The owners of three closely held corporations sued the Federal Government for violation of their religious beliefs under the Religious Freedom Restoration Act and the Free Exercise Clause of the First Amendment, citing their sincerely held beliefs that life begins at conception. The owners sought to enjoin application of the contraceptive mandate insofar as it requires them to provide health care coverage for these contraceptives. In No. 13-356, the Third Circuit denied the injunction, holding that a for-profit corporation such as Pennsylvania-based Conestoga Wood Specialties could not “engage in religious exercise” under the Religious Freedom Restoration Act or the First Amendment. In No. 13-354, the Tenth Circuit similarly denied an injunction, but held that businesses such as Oklahoma-based Hobby Lobby, Inc. and Mardel are “persons as contemplated by the definition in the Religious Freedom Restoration Act and that the corporations were substantially burdened in their exercise of religion by the mandate.

On Monday, in a majority opinion authored by Justice Alito, the Supreme Court reversed the Third Circuit’s ruling and affirmed the Tenth Circuit’s ruling, rejecting the Government’s arguments. Turning first to the Government’s contention that the Religious Freedom Restoration Act did not apply to corporations, the Supreme Court held that the Religious Freedom Restoration Act applied to govern the activities of the three closely held corporations and that the definition of “persons” in the Religious Restoration Freedom Act included corporations. The Government also failed to persuade the Court that the owners’ religious beliefs were too attenuated with an employee’s own choice of contraception to be substantially burdened by application of the contraceptive mandate. The Court noted that by requiring the owners to comply with the contraceptive mandate, the owners were forced to compromise their religious beliefs or face steep fines under the Affordable Care Act for refusing to provide the mandated health-care coverage. Finally, in assuming that the interest of guaranteeing cost-free access to the four challenged contraceptive methods is a compelling government interest, the Court likewise rejected the Government’s argument that the Affordable Care Act implements the least restrictive means of furthering that interest. In support of other least restrictive means of furthering that assumed interest, the Court referred to other provisions in the Affordable Care Act that applied to religious nonprofit organizations, exempting these organizations from the requirement to provide contraceptive coverage.
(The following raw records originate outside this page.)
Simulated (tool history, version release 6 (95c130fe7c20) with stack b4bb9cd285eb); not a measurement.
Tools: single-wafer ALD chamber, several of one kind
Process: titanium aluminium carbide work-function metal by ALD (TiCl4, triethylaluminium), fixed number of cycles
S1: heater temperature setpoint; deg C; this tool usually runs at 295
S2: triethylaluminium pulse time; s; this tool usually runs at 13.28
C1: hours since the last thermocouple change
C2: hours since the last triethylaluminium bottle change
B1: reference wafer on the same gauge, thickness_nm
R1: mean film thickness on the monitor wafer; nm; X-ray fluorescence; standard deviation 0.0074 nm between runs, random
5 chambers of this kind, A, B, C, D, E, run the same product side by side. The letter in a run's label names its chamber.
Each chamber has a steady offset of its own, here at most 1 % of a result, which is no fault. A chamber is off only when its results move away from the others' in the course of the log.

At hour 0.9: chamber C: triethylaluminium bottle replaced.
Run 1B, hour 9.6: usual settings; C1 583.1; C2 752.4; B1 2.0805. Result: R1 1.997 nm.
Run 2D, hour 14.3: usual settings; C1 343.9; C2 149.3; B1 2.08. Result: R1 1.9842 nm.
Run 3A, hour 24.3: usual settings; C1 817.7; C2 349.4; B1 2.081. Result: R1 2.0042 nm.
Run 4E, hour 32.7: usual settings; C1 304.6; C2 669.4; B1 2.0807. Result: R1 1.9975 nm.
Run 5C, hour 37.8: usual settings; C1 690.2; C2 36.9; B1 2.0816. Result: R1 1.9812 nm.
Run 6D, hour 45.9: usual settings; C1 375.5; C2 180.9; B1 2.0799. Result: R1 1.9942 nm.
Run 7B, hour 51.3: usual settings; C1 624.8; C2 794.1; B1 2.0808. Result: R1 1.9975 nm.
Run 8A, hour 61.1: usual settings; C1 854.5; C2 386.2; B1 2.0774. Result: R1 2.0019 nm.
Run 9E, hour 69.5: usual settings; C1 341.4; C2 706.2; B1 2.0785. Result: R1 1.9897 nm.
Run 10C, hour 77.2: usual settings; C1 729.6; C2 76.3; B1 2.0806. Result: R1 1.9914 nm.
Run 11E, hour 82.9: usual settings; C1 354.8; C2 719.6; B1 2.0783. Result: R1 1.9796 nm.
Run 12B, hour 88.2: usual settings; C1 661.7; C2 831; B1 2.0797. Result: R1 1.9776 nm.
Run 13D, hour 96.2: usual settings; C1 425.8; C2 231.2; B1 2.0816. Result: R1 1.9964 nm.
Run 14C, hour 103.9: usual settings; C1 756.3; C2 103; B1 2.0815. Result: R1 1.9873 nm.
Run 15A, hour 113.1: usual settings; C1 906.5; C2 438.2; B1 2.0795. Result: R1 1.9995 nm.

Justice Kennedy filed a concurring opinion, asserting that the majority did not properly resolve whether the Government should create additional programs to pay for the contraceptive methods that the corporate owners found objectionable. Justice Ginsberg authored a dissent in which Justice Sotomayor joined and Justices Breyer and Kagan joined as to all but one part. In her dissent, Justice Ginsberg noted that the Religious Freedom Restoration Act was misread by the majority and that the majority decision will open the door to a host of other implications. Justices Breyer and Kagan also filed a dissenting opinion, noting that a decision on the merits did not require a determination as to whether the Religious Freedom Restoration Act applied to for-profit corporations.

The Effect of Hobby Lobby

The high profile Hobby Lobby case has been closely monitored by advocates of corporate rights, religious rights, and women’s rights. The decision involves two aspects that appear to hold big implications in those contexts. First, the Supreme Court has held for the first time that a for-profit corporation can hold and exercise religious beliefs. Second, while the decision has received criticism by some women’s groups, the ruling also served to recognize a woman’s right to contraception as a compelling government interest, which has not been recognized before.

Nevertheless, as noted by Justice Alito, the holding is limited to the narrow set of circumstances involving closely held corporations and the contraceptive mandate. Although the decision turned on application of one, single requirement of the politically volatile Affordable Care Act, the Hobby Lobby ruling will likely have far more impact on religious liberty, employment, and corporation law.